-
Bug
-
Resolution: Not A Defect
-
Major
-
jenkins instance:
jenkins core 2.263.1
CentOS Linux 7 (Core)
kubernetes plugin 1.28.4
jenkins agent remoting VERSION=4.6
-websocket flag passed to jenkins agent
I get intermittent agent disconnects while build is running. I'll try to provide as much info, let me know what else I can check.
- Jenkins master java version 11 (java-11-openjdk-11.0.5.10) started with hudson.slaves.ChannelPinger.pingIntervalSeconds 30 in order to avoid disconnects
- Nginx reverse proxy in use and ssl timeout is 5 minutes, which was too close to the default hudson.slaves.ChannelPinger.pingIntervalSeconds, so was reduced to 30 seconds with good results, and reduced the number of disconnects per day (stack trace was different and did not show a SIGHUP)

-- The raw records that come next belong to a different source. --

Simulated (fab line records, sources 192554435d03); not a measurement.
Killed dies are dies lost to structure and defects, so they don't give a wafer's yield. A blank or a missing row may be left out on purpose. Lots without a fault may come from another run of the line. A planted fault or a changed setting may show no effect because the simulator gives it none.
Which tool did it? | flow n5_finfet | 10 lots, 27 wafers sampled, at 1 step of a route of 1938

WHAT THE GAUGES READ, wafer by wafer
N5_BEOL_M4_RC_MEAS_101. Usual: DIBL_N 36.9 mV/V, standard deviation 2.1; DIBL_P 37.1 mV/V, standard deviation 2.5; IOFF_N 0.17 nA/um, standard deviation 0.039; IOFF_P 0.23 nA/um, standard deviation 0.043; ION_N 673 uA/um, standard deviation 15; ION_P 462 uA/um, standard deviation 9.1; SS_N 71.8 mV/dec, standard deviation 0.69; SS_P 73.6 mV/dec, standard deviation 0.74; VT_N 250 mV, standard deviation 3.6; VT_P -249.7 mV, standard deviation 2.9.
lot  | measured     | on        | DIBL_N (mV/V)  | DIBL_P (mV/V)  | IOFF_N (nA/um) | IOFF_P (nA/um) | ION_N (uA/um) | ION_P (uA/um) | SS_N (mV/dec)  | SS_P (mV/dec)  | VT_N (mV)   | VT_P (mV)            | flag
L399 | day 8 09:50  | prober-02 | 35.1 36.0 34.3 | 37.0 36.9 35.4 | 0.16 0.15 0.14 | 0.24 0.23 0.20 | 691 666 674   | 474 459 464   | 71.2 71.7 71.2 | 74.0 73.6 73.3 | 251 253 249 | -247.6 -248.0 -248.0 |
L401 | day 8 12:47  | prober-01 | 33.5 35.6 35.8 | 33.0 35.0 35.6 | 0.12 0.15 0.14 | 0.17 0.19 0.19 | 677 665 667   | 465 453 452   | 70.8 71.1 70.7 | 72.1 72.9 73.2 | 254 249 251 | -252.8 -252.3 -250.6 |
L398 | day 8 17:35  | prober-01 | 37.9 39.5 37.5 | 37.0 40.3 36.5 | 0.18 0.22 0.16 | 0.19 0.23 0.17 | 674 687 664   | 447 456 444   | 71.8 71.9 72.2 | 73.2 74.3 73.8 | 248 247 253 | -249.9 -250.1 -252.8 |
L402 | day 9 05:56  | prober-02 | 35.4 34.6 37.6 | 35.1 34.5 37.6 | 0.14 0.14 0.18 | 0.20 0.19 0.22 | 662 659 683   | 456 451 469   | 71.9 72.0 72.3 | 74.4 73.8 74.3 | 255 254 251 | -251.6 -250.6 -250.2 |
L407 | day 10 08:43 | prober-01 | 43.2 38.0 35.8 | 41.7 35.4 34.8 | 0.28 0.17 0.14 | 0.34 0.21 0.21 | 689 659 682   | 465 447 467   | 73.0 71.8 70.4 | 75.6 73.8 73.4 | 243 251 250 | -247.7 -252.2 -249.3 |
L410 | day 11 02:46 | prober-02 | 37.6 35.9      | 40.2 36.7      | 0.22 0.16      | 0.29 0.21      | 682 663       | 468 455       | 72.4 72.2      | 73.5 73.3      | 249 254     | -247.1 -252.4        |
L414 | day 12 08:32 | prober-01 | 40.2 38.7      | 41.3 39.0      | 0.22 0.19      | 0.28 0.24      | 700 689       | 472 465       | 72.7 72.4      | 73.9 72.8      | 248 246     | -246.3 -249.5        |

- jenkins masters are on premise
- jenkins agents are in GKE GCP kubernetes version 1.16.5
- jenkins agent container image has default java -version
openjdk version "1.8.0_232"
OpenJDK Runtime Environment (build 1.8.0_232-8u232-b09-1~deb9u1-b09)
OpenJDK 64-Bit Server VM (build 25.232-b09, mixed mode) - remoting VERSION=4.6
- -websocket flag passed to jenkins agent via the k8s plugin extra cli command, I noticed afterwards there is a checkbox for websocket (in the kubernetes plugin config), but couldn't find docs to go with it, should I switch to using that?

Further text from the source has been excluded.